1929 was much different and was a cause for much real change that ensured future prosperity (along with being an undamaged WW2 victor). The current stock market is not historically excessivley volatile. The crashing houseing market and credit crisis have yet to play out.
I recall the Carter admin as the gloomiest: something like 10% unemployment, 16% mortgages, gas lines, crime, Iran hostage, etc. It turned out to be the bottom, the beginning of a great bull market in both stocks and RE. Not a parallel to today, just an observation.
For China, they have 300M of their population that have acheived some degree of prosperity mostly dependent on a strong US economy. This segment exerts extreme pressure on their polical leaders for continuation.
I agree with your comment: “the real pain will come to the indulgent, self-entitled, complacent American who has never experienced real pain, suffering, shortages or severe unemployment . . .” (much like 1979).
I slightly favor a Republican administration, but from either side don’t underestimate the power of a charismatic president/admin. I’m not sure who that would be now (maybe Guilianni) but Bush just is not it(amoung other things). Regan, Clinton, Kennedy had it, compare to those who didn’t.

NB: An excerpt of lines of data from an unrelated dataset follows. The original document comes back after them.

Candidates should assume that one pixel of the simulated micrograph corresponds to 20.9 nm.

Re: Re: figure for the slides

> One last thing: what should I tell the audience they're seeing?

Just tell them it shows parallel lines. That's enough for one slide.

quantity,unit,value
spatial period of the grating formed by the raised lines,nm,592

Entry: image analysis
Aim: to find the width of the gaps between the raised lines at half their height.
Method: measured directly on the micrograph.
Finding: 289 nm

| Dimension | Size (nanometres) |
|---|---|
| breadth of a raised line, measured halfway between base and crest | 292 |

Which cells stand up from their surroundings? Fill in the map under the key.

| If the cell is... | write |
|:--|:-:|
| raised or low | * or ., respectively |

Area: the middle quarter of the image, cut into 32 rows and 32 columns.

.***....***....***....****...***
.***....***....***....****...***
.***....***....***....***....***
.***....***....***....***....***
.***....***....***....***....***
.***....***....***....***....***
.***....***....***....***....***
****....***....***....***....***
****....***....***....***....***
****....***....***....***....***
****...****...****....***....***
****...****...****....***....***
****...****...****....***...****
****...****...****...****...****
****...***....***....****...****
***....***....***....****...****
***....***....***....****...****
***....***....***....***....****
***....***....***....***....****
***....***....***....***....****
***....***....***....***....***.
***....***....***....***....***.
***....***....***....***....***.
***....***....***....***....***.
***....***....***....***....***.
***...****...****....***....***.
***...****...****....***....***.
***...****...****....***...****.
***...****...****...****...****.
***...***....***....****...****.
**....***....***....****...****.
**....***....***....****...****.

On the dollar, check out: http://eh.net/hmit/exchangerates/ for a long term historical perspective. The relatively controlled (so-far) decline of the dollar is a good thing from my perspective. No country wants to see a collapsed dollar. A weaker dollar is great for our manufacturing, exports, jobs and why other countries build their products here (autos, etc). It is bad for China.
JWM – definately agree with you regarding the polically hamstrung military. Also, the Iraq war is a relatively cheap war to date in terms of our budget and gdp.
The gloom: Historically, all great dynasties have declined or collapsed, so ours is inevitable but when and how bad. Ours is based on capitalism and energy (oil). I say a real plan away from oil to nuke/solar/wind/geo/etc could delay our fate.